Work 72-B - Lévy Gorvy
Chung Sang-Hwa's Work 72-B

Detail of Chung Sang-Hwa's Work 72-B

Work 72-B

1972

Acrylic and kaolin on canvas
25 5/8 x 20 7/8 inches (65.1 x 53 cm)
© Chung Sang-Hwa

The process is about the absolute elements which construct the flat surface. It is simply the instinct of the artist to carry this out. You are completely immersed in the process and you just let it happen. There is no need to overthink, but at the same time, each and every step is thoughtfully executed.
—Chung Sang-Hwa

Chung Sang-Hwa moved to Paris in 1967 to observe the works of art he had only been able to see as reproductions in books and periodicals. Learning French and visiting galleries and museums, he immersed himself deeply in the study of contemporary art and art history. In 1969, Chung moved to Kobe, Japan, and furthered his exploration of materiality and process, as well as his engagement with the international avant-garde. There, he befriended Jiro Yoshitaro, one of the founders of the radical Gutai group. Chung has cited the influence of the works by others in their milieu as helping determine the rhythms of his ritualistic painting methodology. These encounters would eventually lead to his groundbreaking canvases that integrate his innovative process with the systematic order of the grid.

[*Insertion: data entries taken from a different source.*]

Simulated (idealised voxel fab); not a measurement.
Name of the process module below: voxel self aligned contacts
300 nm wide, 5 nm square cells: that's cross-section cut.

In conjunction with his early exploration of color and gestural mark-making in his initial pursuit of the Korean informel style in the 1960s, Chung focused his approach on materiality. Work 72-B (1972)—a confluence of cool blue, grey, and white areas—was created soon after he relocated to Kobe and spent time traveling between Japan, France, and Korea. Painting with a mixture of kaolin with acrylic, he applies and removes these unorthodox materials in numerous stages to compose distinctive paintings with multilayered surfaces and subtle geometric configurations. The loose grouping of abstract shapes conceals a grid of circular forms that guide the composition of the painting. Through layers of considered application and removal of his materials, which has become the core of his signature process, Chung arrives at complex configurations informed by an underlying organizational principle. He insists on maintaining control of every component, calculating ahead of time the resulting tonal qualities of his palette. Through the numerous phases of painting, he intuitively removes what he deems unnecessary and leaves what is integral to create a “sense of distance” as well as subtle depth and variation. Chung’s dedicated inquiry of materiality, dimensionality, and color would lead to his important contributions to Dansaekhwa and postwar modernist painting.